Can Steele End the Debate Over Who Is a Republican?
June 4, 2009 · 9:00 AM EDT
Republican National Committee Chairman Michael Steele’s comments last month to RNC state chairmen calling for the party to turn the corner “on regret, recrimination, self-pity and self-doubt” and to declare “an end to the era of Republicans looking backward” weren’t ill-advised or inappropriate. They were just irrelevant.
That’s because the chairman of the RNC simply doesn’t have the authority or power to dictate to Republican Congressional leaders or to the Club for Growth how to behave. Nor can he tell talk-show hosts Rush Limbaugh and Sean Hannity, former Speaker Newt Gingrich (R-Ga.), former Secretary of State Colin Powell or former Vice President Dick Cheney what they can say and how they can say it.

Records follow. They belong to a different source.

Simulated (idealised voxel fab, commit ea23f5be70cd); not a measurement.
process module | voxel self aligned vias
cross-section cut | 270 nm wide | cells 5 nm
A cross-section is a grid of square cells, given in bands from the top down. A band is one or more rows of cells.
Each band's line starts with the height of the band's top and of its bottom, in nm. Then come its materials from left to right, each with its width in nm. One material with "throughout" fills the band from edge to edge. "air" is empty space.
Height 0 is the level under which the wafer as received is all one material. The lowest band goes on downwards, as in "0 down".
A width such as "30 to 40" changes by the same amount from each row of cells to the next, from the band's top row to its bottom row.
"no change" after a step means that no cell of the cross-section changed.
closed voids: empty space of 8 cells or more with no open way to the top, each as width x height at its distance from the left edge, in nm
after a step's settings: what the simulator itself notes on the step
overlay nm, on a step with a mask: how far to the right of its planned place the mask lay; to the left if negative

Republicans are a mess right now for one reason: They are focused on what divides them from each other rather than on what unites them in their opposition to President Barack Obama and the Democratic Party.
This isn’t unusual. Indeed, it’s the normal state of affairs for a political party after successive political beatings. Anyone who has been in Washington, D.C., for the past 20 or 30 years has seen this before.
I’ve attended countless panel discussions over the years featuring either Al From, founder of the Democratic Leadership Council, or Will Marshall, founder of the Progressive Policy Institute, debating Robert Borosage, now a director of the Campaign for America’s Future, or veteran labor strategist Steve Rosenthal over the reasons for the Democratic Party’s problems and what the party needed to do to right its ship. This is standard stuff we are witnessing now from Republicans.
Still, the current GOP infighting is different from previous fractures in a couple of ways.
Previously, most of the infighting took place among interest groups, in conferences and in newspapers. This time, the Republican bickering involves a former vice president of the United States and a former secretary of State, and it is played out daily, indeed hourly, on cable “news” networks and talk radio.
Since a party divided against itself isn’t likely to be a party that attracts new voters, the high-profile participants and the saturation coverage add to the GOP’s very real problems. But the coverage also exaggerates the permanence of those divisions.
Steele is powerless to stop the public infighting, and he’s powerless to stop the cable networks and political talking heads from chattering on and on about the GOP’s divisions.
For some of the combatants, the feuding has as much to do with ratings as with the substance of the argument. For others, the incessant coverage is a way to pour gasoline on the fire.
How will the bickering end? It’s pretty simple. The public infighting will play out until all of the participants find something better to do. And for Republicans, that “something” will be focusing on a common adversary, the Democratic agenda.
The more controversial Obama’s administration becomes, the more Republicans of various ideological stripes will find things to agree on. That’s certainly not lost on the president’s political advisers, who understand that one of the benefits of Obama sounding conciliatory and moderate is that it helps keep the Republican rift very much apparent.
While there is no doubt that Republicans are divided and the RNC chairman cannot wave a magic wand — or give a speech to state party chairmen — to heal the divide, the GOP has one thing going for it now: The next national election is still a year and a half off.
Interestingly, while talk shows rant about the meaning of “Republican,” candidates from both wings of the party are considering their options for 2010.
They know that the hand-wringing will pass and that sooner or later — they certainly hope by the middle of next year — both moderate and conservative Republicans will be so concerned about the direction of the nation that they put aside their differences and direct their aim at Speaker Nancy Pelosi (D-Calif.), Senate Majority Leader Harry Reid (D-Nev.) or possibly even the president.
Indeed, for GOP gubernatorial candidates in Virginia and New Jersey, who will face general election voters in just five months, theoretical discussions about the future of the Republican Party are a giant waste of time. Those nominees will need the votes of conservatives, moderates, independents and even some Obama voters if they are going to win their races.
Times are indeed tough for the GOP, and the party may suffer more defeats before it starts to string together some victories. But most of the yapping about the ideological rift within the Republican Party simply isn’t worth listening to any longer. Unfortunately for Michael Steele, there isn’t much he can do about it.